Chadwick - Retrospective for two gardens in Florence
From May 9th to August 30th 2015, Museo del Giardino di Boboli and the Giardino Bardini
Lynn Chadwick (1914–2003) returns in Italy after 50 years, one of the most important sculptors of his generation and one of the masters of mid-20th century British sculpture. His work graces the collections of the world’s leading museums including the MoMA in New York, the Tate Gallery in London and the Centre Georges Pompidou in Paris. His talent first gained international recognition in 1952, when he was a member of the collective that introduced the new generation of British sculptors to the world at large in the Venice Biennale, where he was to receive the International Sculpture Award two editions later, in 1956. His international career effectively took off at that moment, allowing him to play a leading role at the São Paulo Biennale and to show his work in the most prestigious institutions in New York, Paris and Brussels.
The project devised for the Museo del Giardino di Boboli and the Giardino Bardini comprises a total of twenty-four sculptures spread out over the two parks, creating an itinerary designed to focus attention on the two sites’ orographical, monumental and scenographic features.
The opportuntiy to display Lynn Chadwick’s work in these two Florentine gardens owes a great deal to the completion of a sculpture park for his work in Lypiatt Park in England, which is home to almost all of the pieces selected for this project.
The relationship between nature and artifice is the leitmotif underlying the creation of the Boboli Gardens, best example of garden architecture and sculpture.
The same leitmotif is also found in the Giardino Bardini, which acquired its present form in the early 19th century and in which different styles and cultural approaches to garden architecture, ranging from the Romantic to the Chinese Garden, sit harmoniously with the garden’s original calling as a fruit orchard.
The hybridisation of subjects designed to evoke a naturalistic concept of representation, typical of Lynn Chadwick’s art, melds seamlessly with the natural artifice of the display of nature in the two gardens. Elements of fauna of metamophic aspect combined with a careful selection of flora constantly hark back to a rapport with a concept of totally controlled art, in which nature is tamed and dominated by man.
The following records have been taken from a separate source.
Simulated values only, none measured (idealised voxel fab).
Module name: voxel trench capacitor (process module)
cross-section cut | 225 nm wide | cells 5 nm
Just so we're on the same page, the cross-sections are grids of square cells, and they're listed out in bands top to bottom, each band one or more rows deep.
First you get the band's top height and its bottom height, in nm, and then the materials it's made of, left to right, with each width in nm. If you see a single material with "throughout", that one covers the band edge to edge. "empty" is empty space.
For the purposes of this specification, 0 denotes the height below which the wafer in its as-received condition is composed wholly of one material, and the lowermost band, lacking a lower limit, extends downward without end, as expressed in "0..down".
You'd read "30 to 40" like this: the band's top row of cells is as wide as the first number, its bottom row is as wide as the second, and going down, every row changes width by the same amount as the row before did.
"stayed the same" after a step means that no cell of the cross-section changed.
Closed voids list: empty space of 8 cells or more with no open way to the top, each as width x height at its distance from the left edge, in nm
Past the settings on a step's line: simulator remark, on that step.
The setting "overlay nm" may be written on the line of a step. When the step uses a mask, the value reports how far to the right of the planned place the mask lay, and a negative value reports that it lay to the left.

The primary characteristic of Lynn Chadwick’s sculpture resides in the ever present and identifiable role and notion of the artist’s manual efforts. His work is the product of an idea developed in an initial study and then translated in its final dimensions into a rapport with the environment due to host it. This method reveals the artist’s need to underscore the creative element both materially and conceptually.
His surfaces, handled like a skin and modelled in every detail, are the result of a compositional approach that changed over the years from an initial virtually anatomical style to a predominantly geometrical idiom.
The geometrical idiom comes to the fore primarily in his steel sculptures, which have something of the feel of origami to them, using geometry to display their expressive naturalism in full.
This approach to composition in the form of intersecting planes and axes creates idiosyncratic relationships between the structure and the composition, impressing a combination or order and disorder on his work. In developing this relationship, the artist triggers a dynamic interweave of biomorphic components in which creatures part human, part animal and part insect are defined in their own unique shapes. The triangulation of these three elements spawns an almost mechanised depiction of nature, regulated by a creative mind capable of controlling and of composing the rapport between man, machine and nature.
The artist also shows an interest in having his work viewed from above, from a distance, an element to which his personal history as a pilot is undoubtedly germane. His urgency impresses a dynamism on his work that links it both to flight – for instance in The Stranger, dated 1956 and to a certain lightness, in apposition to the stability tying it to the ground on which it sits.
Movement and stasis, the two keys to interpreting Lynn Chadwick’s work, are concepts strongly linked to his training as an architect, a profession which he never actually took up but which gave him a strong notion of compositional regularity, turning lines drawn on paper, – the blueprint for an architect’s design – into volumes standing in a spacce.